From UNH News Service: Nearly 35 percent of rural counties in the United States are experiencing protracted and significant population loss, according to new research released by the Carsey School of Public Policy at the University of New Hampshire. Those counties are now home to 6.2 million residents, a third fewer than lived there in 1950.

In all, the researchers found that 746 counties representing 24 percent of all U.S. counties are depopulating and 91 percent of them are rural. In contrast, just nine percent of urban counties are depopulating.

“Population loss from outmigration is the most important factor in the initial stages of depopulation,” the researchers said. “These depopulating rural counties had an average migration loss of 43 percent of their 20-to-24-year-olds in each decade from 1950 to 2010, and that chronic young adult outmigration means there were far fewer women of child-bearing age and, as a result, many fewer births. In addition, 60 percent of these counties had more deaths than births. This combination of young adult outmigration, fewer births and more deaths produced a downward spiral of population loss that will be difficult to break.”

Not all rural counties are depopulating. More than 35 percent of rural counties have experienced sustained growth for decades. Most growing counties are near metropolitan areas or centers for retirement and recreation. Yet, the researchers also found that even among the rural counties that were at their population peak in 2010, just 56 percent gained population between 2010 and 2016. “That nearly half of the counties with long histories of population gain are now losing population underscores the demographic and economic headwinds that non-metropolitan America faces.”

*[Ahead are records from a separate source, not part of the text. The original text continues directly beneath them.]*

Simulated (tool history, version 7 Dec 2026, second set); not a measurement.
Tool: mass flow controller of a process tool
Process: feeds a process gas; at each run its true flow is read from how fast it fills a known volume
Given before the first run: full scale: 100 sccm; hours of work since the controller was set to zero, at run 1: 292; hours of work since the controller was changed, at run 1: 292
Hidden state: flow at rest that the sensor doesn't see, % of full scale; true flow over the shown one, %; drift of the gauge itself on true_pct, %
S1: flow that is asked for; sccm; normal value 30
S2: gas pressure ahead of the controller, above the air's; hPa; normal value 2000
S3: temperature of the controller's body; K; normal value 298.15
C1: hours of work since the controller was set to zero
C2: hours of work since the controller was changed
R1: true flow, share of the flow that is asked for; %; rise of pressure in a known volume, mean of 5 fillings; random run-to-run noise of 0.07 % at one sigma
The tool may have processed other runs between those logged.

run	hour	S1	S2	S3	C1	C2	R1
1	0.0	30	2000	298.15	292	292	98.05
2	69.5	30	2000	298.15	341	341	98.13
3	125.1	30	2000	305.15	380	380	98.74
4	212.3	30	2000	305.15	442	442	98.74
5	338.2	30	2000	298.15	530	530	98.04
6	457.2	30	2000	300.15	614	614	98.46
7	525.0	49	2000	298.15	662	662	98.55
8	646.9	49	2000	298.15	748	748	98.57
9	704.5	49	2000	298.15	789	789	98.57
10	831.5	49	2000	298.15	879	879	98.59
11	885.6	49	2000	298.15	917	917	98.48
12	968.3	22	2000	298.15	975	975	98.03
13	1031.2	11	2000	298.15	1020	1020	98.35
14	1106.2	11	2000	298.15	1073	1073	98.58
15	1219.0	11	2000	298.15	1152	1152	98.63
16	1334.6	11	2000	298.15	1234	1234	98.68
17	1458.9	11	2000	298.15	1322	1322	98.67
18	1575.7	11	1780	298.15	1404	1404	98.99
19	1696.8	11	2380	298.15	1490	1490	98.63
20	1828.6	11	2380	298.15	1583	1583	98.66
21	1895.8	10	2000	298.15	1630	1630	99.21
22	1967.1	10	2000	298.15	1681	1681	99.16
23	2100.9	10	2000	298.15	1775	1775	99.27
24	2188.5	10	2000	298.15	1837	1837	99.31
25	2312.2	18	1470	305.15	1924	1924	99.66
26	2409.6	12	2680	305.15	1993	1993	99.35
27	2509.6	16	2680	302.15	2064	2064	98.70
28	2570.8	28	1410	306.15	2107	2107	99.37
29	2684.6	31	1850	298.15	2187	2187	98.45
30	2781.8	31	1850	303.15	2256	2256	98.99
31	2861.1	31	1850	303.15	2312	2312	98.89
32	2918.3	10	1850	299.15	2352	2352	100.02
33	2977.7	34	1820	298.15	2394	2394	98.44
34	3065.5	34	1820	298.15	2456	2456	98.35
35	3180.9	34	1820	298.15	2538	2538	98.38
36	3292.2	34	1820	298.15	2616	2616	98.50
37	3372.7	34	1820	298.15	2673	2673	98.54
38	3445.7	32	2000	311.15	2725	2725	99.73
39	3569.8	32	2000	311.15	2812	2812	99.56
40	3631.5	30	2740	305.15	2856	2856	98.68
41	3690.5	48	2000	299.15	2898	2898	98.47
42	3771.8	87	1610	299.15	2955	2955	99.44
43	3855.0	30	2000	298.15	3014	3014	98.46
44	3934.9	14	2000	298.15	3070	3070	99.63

“This study provides a demographic window to the future and a sober forecast of continuing rural population decline in many economically depressed regions,” the researchers said. “Future rural population growth and decline clearly are deeply rooted in evolving patterns of migration, fertility and mortality. It is past time to refocus our attention on the rural people and places left behind.”

The full report can be found here: https://carsey.unh.edu/publication/rural-depopulation. The research was conducted by Kenneth Johnson, senior demographer at Carsey and professor of sociology, and Daniel Lichter, a policy fellow at Carsey. It was funded by the Carnegie Corporation and NH Agriculture Experiment Station.